The Ohio Supreme Court ruled the state can continue to collect a business tax when it’s applied to grocery store food sales, avoiding what could have been an $188 million annual hole in the state budget.
In a 6-1 decision, the court upheld the collection of the Commercial Activities Tax on food sold by grocery stores and others for offsite consumption. The Ohio Grocers Association had argued that applying the tax to food sales violated the state Constitution, which prohibits sales taxes on the sale of food that’s taken off store premises to eat.
The tax amounts to 26 cents per $100 in sales over $1 million, or a flat rate of $150 for the first $1 million in sales, as long as sales are above $150,000. State tax officials estimate the portion of the tax collected on food receipts would amount to about $188 million a year.
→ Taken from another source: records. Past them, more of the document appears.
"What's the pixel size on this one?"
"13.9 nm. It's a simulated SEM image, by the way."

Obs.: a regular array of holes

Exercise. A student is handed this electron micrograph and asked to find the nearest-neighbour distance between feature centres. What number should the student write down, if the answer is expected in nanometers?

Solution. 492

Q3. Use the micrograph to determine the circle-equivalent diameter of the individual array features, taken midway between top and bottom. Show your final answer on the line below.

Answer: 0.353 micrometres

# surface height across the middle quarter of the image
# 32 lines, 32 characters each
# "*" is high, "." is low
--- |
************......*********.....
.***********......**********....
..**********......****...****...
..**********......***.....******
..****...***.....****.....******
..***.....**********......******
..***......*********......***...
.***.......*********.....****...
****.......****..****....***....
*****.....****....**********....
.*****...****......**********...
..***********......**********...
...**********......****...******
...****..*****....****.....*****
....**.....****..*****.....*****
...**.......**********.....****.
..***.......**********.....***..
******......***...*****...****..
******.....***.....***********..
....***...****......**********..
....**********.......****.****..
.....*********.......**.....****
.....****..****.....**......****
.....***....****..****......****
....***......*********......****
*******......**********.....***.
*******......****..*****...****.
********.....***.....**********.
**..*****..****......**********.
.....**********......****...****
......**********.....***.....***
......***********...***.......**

Lawmakers have called the tax as one levied on the privilege of doing business in Ohio, but grocers argued the payment amounted to a sales tax.
The court rejected that argument, noting that state laws are given a strong presumption of constitutionality and that the court was required to uphold the tax if it may “plausibly be determined as permissible.” (Canton Repository)
And one would presume a State Supreme Court Justice would be smart enough to realize that if the grocery stores are taxed on the total amount of food items they sell then this cost will be passed onto consumers on the un-taxed grocery items they purchase - thus creating a sales tax on groceries.
I love how they say you must pay for the "privilege" of doing business in OH.